Indonesia is pulling out of OPEC, because it is no longer a net oil exporter, the energy minister said yesterday.
Purnomo Yusgiantoro told reporters it did not make sense for his oil-producing country to be a member of the OPEC at a time when domestic reserves were drying up and consumption increasing.
“We are pulling out of OPEC,” he said. “I will sign the papers today.”
The country of 235 million people is Southeast Asia’s only member of the cartel, but has had to import oil because of decades of declining investment in exploration and extraction. Corruption and a weak legal system have made oil companies wary of doing business with it.

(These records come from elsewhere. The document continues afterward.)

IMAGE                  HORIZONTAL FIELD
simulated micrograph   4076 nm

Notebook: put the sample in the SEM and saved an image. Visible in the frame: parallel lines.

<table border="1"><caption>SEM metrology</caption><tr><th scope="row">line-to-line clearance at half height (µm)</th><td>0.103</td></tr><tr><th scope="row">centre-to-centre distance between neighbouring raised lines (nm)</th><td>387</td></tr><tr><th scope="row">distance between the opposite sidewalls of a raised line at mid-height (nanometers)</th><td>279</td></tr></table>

Purnomo said the decision to leave OPEC was made by the Cabinet of Indonesian President Susilo Bambang Yudhoyono, but that Indonesia could still rejoin at a later date.
Last month, Yudhoyono said his country needed to concentrate on increasing domestic production, which has dropped to less than 1 million barrels a day compared to just over 1.5 million barrels a day in the middle of the 1990s.
Meanwhile, Indonesia, which heavily subsidizes oil to protect the poor, last week raised the price of gasoline and other fuel products by nearly 30 percent because surging costs on the global market threatened to blow its budget.
That move was hailed by economists, who said Yudhoyono had taken the biggest step he could without threatening economic growth.
Others argued, however, that with the government still subsidizing 57 percent of retail transport and cooking fuels, it did not go far enough.
Purnomo said while another price hike this year was unlikely, the government’s long-term policy was to eliminate all subsidies.
OPEC was first formed in 1960 by founding members Iran, Iraq, Kuwait, Saudi Arabia and Venezuela. Indonesia joined in 1962. The cartel presently has 13 members.
Meanwhile, oil prices dropped below US$127 a barrel in Asia yesterday, extending a decline of more than US$3 in the previous session on a growing sense that soaring prices have cut demand for gasoline and other fuel.
The normally busy summer driving season in the US kicked off with the just-ended Memorial Day weekend and some analysts were predicting that data would show it had a lackluster start.
“It definitely was lower than [previous] Memorial Day weekends,” said Tom Kloza, publisher and chief oil analyst at the Oil Price Information Service in Wall, New Jersey.
US Department of Energy data covering the weekend would not be released until next week.
Late afternoon in Singapore, light, sweet crude for July delivery was down US$2.15 at US$126.70 a barrel in electronic trade on the New York Mercantile Exchange. The contract fell US$3.34 to settle at US$128.85 a barrel on Tuesday.
The front-month contract is now more than US$8 off its all-time peak of US$135.09 a barrel, hit last Thursday.
The decline came in the face of supply problems in Mexico and Nigeria that could have driven oil prices higher.